Complex property matters
- Big money cases
See Special contributions.
Except in unusual cases, all assets and all liabilities of both parties are taken into account when altering interests in property between parties under family law following separation. (That doesn’t mean that everything is shared equally – net assets are divided after consideration of each party’s contributions and each party’s future needs – see How are property issues resolved?)
In the context of family law, interests in companies or businesses can give rise to many issues including in relation to value, valuation methodologies, goodwill, enterprise and personal goodwill, minority interests, shareholder loan accounts, accounts and records, accounting and recording methodologies, notes, depreciation, forecasting, budgets, management accounts, group structure, asset character, history, shareholder agreements, governing documents, remuneration, expenses, relationships, roles, responsibilities, premise of value, market, acquisitions, historical value, strategic benefits, adjustments, risk, key clients and employees, economic cycles, core and non-core assets, premises, debtor and creditor issues, tax issues, finance issues, leave entitlements, asset-backing, work-in-progress, off-balance sheet items, covenants and/or contract issues.
There are many cases dealing with company and business interests and related value issues. Rather than listing those here, you might prefer to phone 9222 8000 and to ask about your particular circumstances or the circumstances of relevant business interests.
Questions commonly arise concerning whether trust assets can be included in consideration relating to family law property settlements.
Section 79(1)(a) of the Family Law Act provides for the court to make orders “with respect to the property of the parties to the marriage or either of them – altering the interests of the parties to the marriage in the property”.
As a general proposition, where a party is one of a number of potential beneficiaries under a discretionary trust, where there is no pattern or history of distributions from the trust to that party, and where the party has no control over the operation of the trust or the discretion, the assets of the trust are not likely to seen as property that can be taken into account when making an order altering the property interests of the parties to a marriage under family law (see Whitehead (1979) 5 Fam LR 308).

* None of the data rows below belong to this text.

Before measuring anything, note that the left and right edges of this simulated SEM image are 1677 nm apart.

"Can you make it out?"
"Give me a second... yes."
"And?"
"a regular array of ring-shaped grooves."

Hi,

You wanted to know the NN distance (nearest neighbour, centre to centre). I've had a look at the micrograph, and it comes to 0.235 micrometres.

Where a party to a marriage can effectively treat assets of a trust as their own or has some element of control over those assets, the trust property can be treated as property of that party under family law (see, for example, Ascot Investments Pty Ltd v Harper (1981) 148 CLR 337 and Ashton (1986) 11 Fam LR 457).
A trustee cannot generally be directed to act in a manner that is not consistent with the trustee’s duties under to the trust deed or in a manner contrary to the due administration of the trust (see BP and KS  FamCA 1454).
Section 80(1)(e) of the Family Law Act says the “court, in exercising its powers under this Part, may do any or all of the following…appoint or remove trustees”. This would generally only occur where the assets of the trust can be treated as property for family law purposes (see above) and the court cannot generally vary the terms of an existing trust.
In the context of family law, taxation considerations can give rise to many issues including in relation to prior transactions, recording and reporting accuracy, penalties and interest, setting aside past transactions, prospective or retrospective effects, company, business or trust, structure reorganisations, rollover provisions and relief, allowing for presently accrued liabilities (including CGT), concessions and exemptions, stamp duty, deemed dividends and Division 7A issues, trust issues, trust resettlement issues, income entitlement issues, accumulations, distributions, known and unknown transactions, disclosure and investigation issues, transactions that may give rise to uncertain tax outcomes, rulings, determinations and private rulings, consideration issues, valuation issues, CGT events, capital losses issues, timing issues, depreciating assets, trading stock issues, capital allowances, individual, company and trust interactions, inter-entity arrangements, franking and double-counting issues.
Each family law matter should be examined carefully so as to identify any potential taxation issues and the right expert advice obtained.
There are many cases dealing with taxation and related issues. Rather than listing those here, you might prefer to phone 9222 8000 and to ask about your particular circumstances or the circumstances of relevant business interests.
Valuation issues can be important in family law matters. One of the most common causes of difficulty in Family Court conciliation conferences is valuation issues. If the parties hold significantly different views about the value of a significant asset or assets, this can make reaching settlement more difficult. (See Case assessment conference and Conciliation conference.)
Valuation issues can be resolved by compromise, via the use of a single-expert (see Single-expert) or by a judge with the assistance of a report or evidence from a single-expert or a shadow expert (see Shadow-expert).